Joint Venture Business
A client of ours is engaged in providing IT maintenance contracts to business customers in the UK.
During the course of its trade, the directors of the IT business became associated with a key employee from a national IT recruitment agency who placed new recruits with a number of its own customers. As a result of the association and the obvious synergies between the two parties, they ultimately decided to team up to commence a brand new IT recruitment business on a joint venture basis.
There were inevitably a wide variety of commercial, legal and financial aspects to deal with to launch this new business, as there typically are for any new start-up, but one particularly important issue concerned the means by which we established the respective shareholdings in a new limited company set up for the purpose (the joint venture (JV) company). The circumstances and motivations were different between the individuals involved, reflected in the solutions adopted.
Starting with the recruitment employee:
In simple terms, the basic choices included:
(i) subscription for shares at the outset; or
(ii) granting HMRC-approved share options, probably using an “Enterprise Management Incentive” share scheme.
Our client decided that it was most appropriate for their situation for their joint venture “partner” to subscribe for shares and introduce some working capital into the JV company.

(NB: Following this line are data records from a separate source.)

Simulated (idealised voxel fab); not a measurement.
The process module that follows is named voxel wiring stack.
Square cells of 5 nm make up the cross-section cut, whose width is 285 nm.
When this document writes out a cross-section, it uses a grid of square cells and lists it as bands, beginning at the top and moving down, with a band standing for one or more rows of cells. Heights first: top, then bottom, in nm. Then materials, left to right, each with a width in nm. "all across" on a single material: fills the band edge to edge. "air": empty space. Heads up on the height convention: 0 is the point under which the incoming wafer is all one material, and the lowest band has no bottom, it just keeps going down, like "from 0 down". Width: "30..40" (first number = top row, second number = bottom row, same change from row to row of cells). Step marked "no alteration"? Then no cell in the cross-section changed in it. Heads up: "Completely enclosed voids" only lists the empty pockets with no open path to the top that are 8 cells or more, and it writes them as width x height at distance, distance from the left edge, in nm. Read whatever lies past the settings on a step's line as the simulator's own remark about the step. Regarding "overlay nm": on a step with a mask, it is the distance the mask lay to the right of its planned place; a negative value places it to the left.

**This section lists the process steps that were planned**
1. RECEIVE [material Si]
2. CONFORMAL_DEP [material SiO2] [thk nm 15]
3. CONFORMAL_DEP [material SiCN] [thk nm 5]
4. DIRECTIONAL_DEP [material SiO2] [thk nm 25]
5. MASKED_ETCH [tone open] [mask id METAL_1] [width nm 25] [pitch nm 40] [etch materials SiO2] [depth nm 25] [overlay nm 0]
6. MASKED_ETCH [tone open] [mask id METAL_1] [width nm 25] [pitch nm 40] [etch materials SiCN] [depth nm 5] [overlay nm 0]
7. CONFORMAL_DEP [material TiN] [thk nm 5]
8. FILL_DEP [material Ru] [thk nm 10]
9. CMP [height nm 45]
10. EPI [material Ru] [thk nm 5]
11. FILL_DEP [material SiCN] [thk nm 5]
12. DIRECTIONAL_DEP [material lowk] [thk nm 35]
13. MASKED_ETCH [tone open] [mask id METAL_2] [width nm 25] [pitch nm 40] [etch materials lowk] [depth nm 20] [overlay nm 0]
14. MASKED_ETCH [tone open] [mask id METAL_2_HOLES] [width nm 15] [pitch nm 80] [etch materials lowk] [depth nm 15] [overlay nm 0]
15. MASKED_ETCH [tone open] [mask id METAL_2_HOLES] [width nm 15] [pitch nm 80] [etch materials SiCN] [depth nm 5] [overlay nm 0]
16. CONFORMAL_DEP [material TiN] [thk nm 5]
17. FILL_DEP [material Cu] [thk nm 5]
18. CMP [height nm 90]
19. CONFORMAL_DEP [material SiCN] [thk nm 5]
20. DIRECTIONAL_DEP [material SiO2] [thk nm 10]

As far as the other shareholders were concerned:
The directors of our client were able to organise their share subscriptions (and introduction of working capital) within the “Seed EIS” tax advantaged investment rules, which provided 50% income tax credit against their income and CGT exempt status for the new shares after three years of ownership.
The share capital was organised into different share classes to provide flexibility over the payment of dividends to the shareholders.
Ultimately, the shareholders have structured their shareholdings to yield significant commercial and fiscal benefits.